Research data management sections in ARC applications
The Australian Research Council (ARC) wants to maximise the benefit of Australia’s publicly funded research and states that increasing access to research data is part of this process.
- Since 2007, the ARC has encouraged researchers to deposit data arising from research projects in publicly accessible repositories.
- Since February 2014, the ARC has required researchers to outline how they plan to manage research data arising from ARC-funded research. From 2020, this requirement forms part of the agreement for funding under the National Competitive Grants Program.
- The ARC’s requirement is designed to encourage researchers to consider the ways in which they can best manage, store, disseminate and reuse data. Researchers, in consultation with institutions, have a responsibility to consider the management and future potential of their research data, taking into account the particular approaches, standards and uses for data that may exist in different institutions, disciplines and research projects. Some institutions may have infrastructure and/or processes in place for storing, managing and sharing data – these are valuable resources that should be utilised.

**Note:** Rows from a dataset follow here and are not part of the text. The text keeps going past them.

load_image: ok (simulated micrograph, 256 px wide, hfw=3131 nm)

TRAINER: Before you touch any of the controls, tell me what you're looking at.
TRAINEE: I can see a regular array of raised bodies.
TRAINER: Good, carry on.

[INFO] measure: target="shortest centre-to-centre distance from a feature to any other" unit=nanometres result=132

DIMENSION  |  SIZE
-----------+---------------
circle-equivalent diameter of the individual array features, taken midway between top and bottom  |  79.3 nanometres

- The ARC does not require that full, detailed data management plans be submitted for assessment, but from 2020 will require that such plans are in place prior to the commencement of the project. Currently, the ARC does not mandate open access to data.
- The requirement is consistent with the responsibilities outlined in the Australian Code for the Responsible Conduct of Research 2018, which include the proper management of research data and primary materials by researchers, along with institutional policies addressing data ownership, storage, retention and “appropriate access…by the research community”.
- The OECD Principles and Guidelines for Access to Research Data from Public Funding (2007) also provide guidance on the management of data and primary materials. The ARC notes that Australia, as an OECD member, is expected (not legally bound) to implement these principles and guidelines.